There is a growing trend afoot to revolutionise banking and investing by using technology to simplify the links between those who want to lend money and those who need it.
Technology is disrupting this sector like it has done to so many others including advertising your home (Rightmove / Zoopla), calling a taxi (Uber) and selling your second hand items (ebay). Many of these new technological players have been well funded, extremely well marketed, are focused specifically on a niche subsector (making their brands synonymous with the very service they provide) and most important of all have no or very little friction from a user point of view, making them easy to use.
This is the approach that many of the new entrants to the UK lending market are taking; whilst at the same time keeping one eye on compliance. Manchester based Zuto and Carfinance247 are great examples of this trend. Their approach is disrupting the UK car finance market by changing the point at which car finance is obtained. They believe that organising the funding prior to finding the vehicle ensures their customers are in the best position to obtain a great deal on their dream car.
The trend for new business models to disrupt market places is well established, particularly around broking models with Fluent Money Group being a good example. Fluent’s focus on technology and customer journey make it one of the major disruptors in internet and aggregator based financial services sector; focusing on specialist consumer lending in second secured loans, re-mortgages and equity release products.

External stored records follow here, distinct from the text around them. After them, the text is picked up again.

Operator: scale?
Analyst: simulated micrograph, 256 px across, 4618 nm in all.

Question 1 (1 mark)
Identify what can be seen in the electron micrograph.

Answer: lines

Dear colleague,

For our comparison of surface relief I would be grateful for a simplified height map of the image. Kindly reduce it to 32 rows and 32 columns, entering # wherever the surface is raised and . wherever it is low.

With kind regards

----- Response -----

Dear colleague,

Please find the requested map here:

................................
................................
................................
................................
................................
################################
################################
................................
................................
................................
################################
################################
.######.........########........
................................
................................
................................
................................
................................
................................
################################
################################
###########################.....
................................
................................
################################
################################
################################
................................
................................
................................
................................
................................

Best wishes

Kevin Hindley CEO of Fluent Money Group says, “Having run businesses in the industry for nearly 20 years, we knew that when we set Fluent up in 2008 our business model needed to be based around a market leading technology platform that would disrupt the market with a first class customer journey. Our business is a B to B to C model. We set out to be the very best operator in the internet/aggregator part of the market and more recently in the mortgage broker market. Technology has played a key part in the exponential growth of our business.”
The obvious answer would be that we are attracted by the high growth rates achieved by some of the companies in the sector. While true it is really much more than this, it is the underlying changing market dynamics across the sector and the ability of these disrupting business models, enabled by technology, to continue to win market share despite the return of the traditional credit supply.
This market has developed by the coming together of a number of critical global trends. Trends such as a lack of innovation from traditional lenders, underlying customer dissatisfaction and trust issues with the banks, the availability of secure/scalable technology and the low returns from interest rates that both individuals and institutions are achieving.
Challenger banks have been in the market for a number of years now using perhaps more refined credit scoring techniques, however we believe the next wave will be technology led. These banks will use AI and predictive analytics to speed up their credit decisions and automate their processes offering real time decision making. Their use of cloud based technology platforms will make scaling these businesses a lot easier.
In addition to this there are a whole range of individual subsector trends that are fuelling the specific alternative finance categories, the changing habits of consumer purchases and the flexibility required by certain businesses around funding working capital.
Scalability – Technology platforms with automated processes and offering outstanding customer journey experiences are at the heart of what we look for. The ability to accelerate growth without an equivalent percentage increase in FTE’s is key to the success of our businesses.
Security – This is critical. Significant platform improvements, or rebuilds, are super expensive but not as expensive as creating user friction or losing customer data due to systems being compromised by hackers. According to IBM the average cost of a security breach per company across the globe has reached $3.8m – this has the potential to be much higher in the alternative finance market.
Brand versus the Commodity Business – As the market becomes more mature we enter into the commodity race / the race to the bottom. When assessing a business we need to understand how are businesses unique? What is the level of repeat business if any? How strong is the Brand? Does the business have standalone or alternative funding capacity? Are margins stable or increasing?
Credit risk – Does the business assess or even take credit risk? Risks around the balance sheet are critical when assessing alternative finance providers. Some providers use SPV structures which have little or no recourse to the business itself, many act as a marketplace / online broker by, ‘clipping the ticket’ when matching the user and the lender on each transaction. The important point around assessing a broker is the extent to which they have the ability to assess the credit risk as well as their track record of ensuring defaults remain low.
Compliance – One area that we know is very much in focus for disruptive UK lending platforms is compliance. Fines / liabilities are large for non-compliant platforms, all parts of the lending food chain from aggregators, mortgage broker networks to lending institutions are rightly focused on ensuring any partner has compliance as a key area of focus. Compliance complexity is only likely to increase now that consumer credit regulation lies under the FCA rather than the OFT.
Andy Marsh of Beech Tree Private Equity says, “The UK lending sector has had and will continue to have a significant impact on the UK economy. In the UK we are in a very privileged position as we have one of the most sophisticated financial services markets in the world carrying with it market leading compliance techniques as well as huge funding pockets to tap. I am sure UK companies will continue their leadership in this sector and build these innovative alternative finance platforms.”